Hi! I’m trying to do MAML + gradient checkpointing + learnable learning rates.
My question is why does multiplying the inner loop gradient with another tensor requiring grad break the outer loop backward pass when gradient checkpointing is enabled?
Right now, MAML + checkpointing and MAML + learnable lr both work, but all 3 together do not. Note that I mean checkpointing at each layer within the model itself, not checkpointing between MAML inner loop steps; e.g. my model is:
class MyModel(nn.Module):
def __init__(self):
super().__init__()
self.modules = nn.ModuleList([...])
def forward(self, x):
for m in self.modules:
x = torch.util.checkpoint(m, x)
return x
This is a bit tedious because autograd and checkpointing are incompatible, but I think I’ve got MAML working with only autograd.backward
. I’ve done some tests against higher, and I think it’s correct.

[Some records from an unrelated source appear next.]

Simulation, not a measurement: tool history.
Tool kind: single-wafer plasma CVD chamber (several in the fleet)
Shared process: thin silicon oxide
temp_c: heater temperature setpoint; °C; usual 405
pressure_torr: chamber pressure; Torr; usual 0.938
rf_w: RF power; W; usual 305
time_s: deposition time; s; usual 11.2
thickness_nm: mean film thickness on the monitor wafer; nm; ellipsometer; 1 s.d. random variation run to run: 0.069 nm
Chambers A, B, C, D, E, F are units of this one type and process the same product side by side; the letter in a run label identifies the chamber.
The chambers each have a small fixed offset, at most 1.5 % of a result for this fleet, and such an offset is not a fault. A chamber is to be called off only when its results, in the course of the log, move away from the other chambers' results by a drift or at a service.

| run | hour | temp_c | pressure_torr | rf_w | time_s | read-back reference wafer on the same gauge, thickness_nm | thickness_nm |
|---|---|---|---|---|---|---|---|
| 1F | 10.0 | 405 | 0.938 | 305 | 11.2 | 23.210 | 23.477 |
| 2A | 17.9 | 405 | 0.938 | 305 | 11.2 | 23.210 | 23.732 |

This is the code for my inner loop; the rest of my implementation is below.
def mml_inner(model: nn.Module, loss: torch.tensor, inner_lrs: List[torch.nn.Parameter] = None,
inner_lr: float = 1e-2, scaler: torch.cuda.amp.GradScaler = None):
if scaler is not None:
loss = scaler.scale(loss)
# Create graph for double backward in outer loop
loss.backward(create_graph=not (model.mml_first_order or model.mml_eval))
# We need to track these so we can delete their grads later to prevent a retain
# cycle from backward(create_graph=True)
model.mml_ctx.extend(list(model.parameters()))
grad_scale_inv = 1./scaler.get_scale() if scaler is not None else 1.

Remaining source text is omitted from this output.